After approximately 4 days, I’ll be ready to begin establishing camps on the upper mountain and sleeping higher. The precise schedule will certainly vary with mountain conditions, weather and my acclimatization. The route itself will place constraints however. Above ABC, there is an easy slope followed by a crevassed section of the glacier leading to camp 1 at 5300m (17,400 ft). I will make one or two trips through this section when acclimatizing and establishing camps. From camp 1 to camp 2, the route travels up a long snowy ridge to Razdelnaya, a subsidiary peak of Lenin at 6148m (20,171 ft). Camp 2 is located on a saddle on the windy summit ridge at approximately 6100m (20,000 ft). I would like to spend at most one night at this extreme location and may consider a summit attempt from lower on the mountain. I’ll need to budget adequate time after the summit push to return to ABC and shuttle my loads back to base camp before leaving on July 26th for Tajikistan and the second portion of the expedition.
OK, enough of the details. Some awesome things about this portion of the trip: it has a spectacularly beautiful base camp, with lakes, marmots, wildflowers and local nomads living in yurts. Lenin Peak is the highest point on the northern flanks of the Pamir, and the Alay Valley lying just to the north adjacent to base camp is spectacularly beautiful. On a clear day from high on the mountain, I’ll be able to see well into China, Afghanistan and, of course, the rest of the Pamir.

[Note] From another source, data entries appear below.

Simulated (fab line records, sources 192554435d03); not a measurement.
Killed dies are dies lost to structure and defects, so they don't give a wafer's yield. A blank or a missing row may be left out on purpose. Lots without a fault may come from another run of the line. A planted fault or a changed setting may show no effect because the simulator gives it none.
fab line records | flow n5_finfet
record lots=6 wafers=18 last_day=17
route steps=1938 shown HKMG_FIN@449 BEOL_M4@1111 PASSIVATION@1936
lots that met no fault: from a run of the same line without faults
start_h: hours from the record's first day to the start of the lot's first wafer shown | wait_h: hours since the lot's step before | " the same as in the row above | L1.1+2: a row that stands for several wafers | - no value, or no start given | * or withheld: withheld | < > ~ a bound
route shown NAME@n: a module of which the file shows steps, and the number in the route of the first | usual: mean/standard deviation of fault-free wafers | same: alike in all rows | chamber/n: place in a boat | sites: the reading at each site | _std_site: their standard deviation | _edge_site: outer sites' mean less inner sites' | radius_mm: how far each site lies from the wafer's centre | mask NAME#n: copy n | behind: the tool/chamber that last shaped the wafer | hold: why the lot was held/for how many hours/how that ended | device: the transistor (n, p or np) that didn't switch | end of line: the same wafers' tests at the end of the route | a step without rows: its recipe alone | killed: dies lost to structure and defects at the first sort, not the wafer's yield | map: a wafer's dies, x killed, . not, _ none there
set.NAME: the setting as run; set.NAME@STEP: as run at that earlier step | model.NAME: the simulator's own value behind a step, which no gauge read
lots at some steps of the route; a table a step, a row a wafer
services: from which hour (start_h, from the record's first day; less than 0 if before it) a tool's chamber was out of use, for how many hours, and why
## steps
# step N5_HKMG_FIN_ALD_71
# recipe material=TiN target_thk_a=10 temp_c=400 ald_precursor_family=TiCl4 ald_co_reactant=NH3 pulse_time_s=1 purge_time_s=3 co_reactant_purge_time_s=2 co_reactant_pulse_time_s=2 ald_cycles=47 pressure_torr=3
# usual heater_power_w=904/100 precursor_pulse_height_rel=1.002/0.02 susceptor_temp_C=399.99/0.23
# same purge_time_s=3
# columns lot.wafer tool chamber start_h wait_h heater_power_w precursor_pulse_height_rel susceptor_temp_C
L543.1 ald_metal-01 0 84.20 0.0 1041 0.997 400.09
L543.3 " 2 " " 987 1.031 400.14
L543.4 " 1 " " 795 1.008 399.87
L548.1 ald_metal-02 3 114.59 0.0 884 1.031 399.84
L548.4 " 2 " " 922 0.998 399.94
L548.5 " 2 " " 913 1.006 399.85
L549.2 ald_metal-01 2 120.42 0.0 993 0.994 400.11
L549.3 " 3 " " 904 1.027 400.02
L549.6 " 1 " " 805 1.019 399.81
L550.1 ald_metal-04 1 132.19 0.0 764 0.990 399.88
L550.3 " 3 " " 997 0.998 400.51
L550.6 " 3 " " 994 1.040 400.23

On the climbing portion of this expedition, I’ll assist geoscientists working on weathering and nutrient cycling by high altitude microbial communities. This work is part of a partnership between the nonprofit Adventurers and Scientists for Conservation, of which I’m a member, and the University of Arizona’s Biosphere 2. By understanding how climate change will affect the production of living matter in these extreme environments, we can better contextualize the impacts of global environmental change. I’ll sample rocks from a series of altitudes on each of the peaks I climb this summer.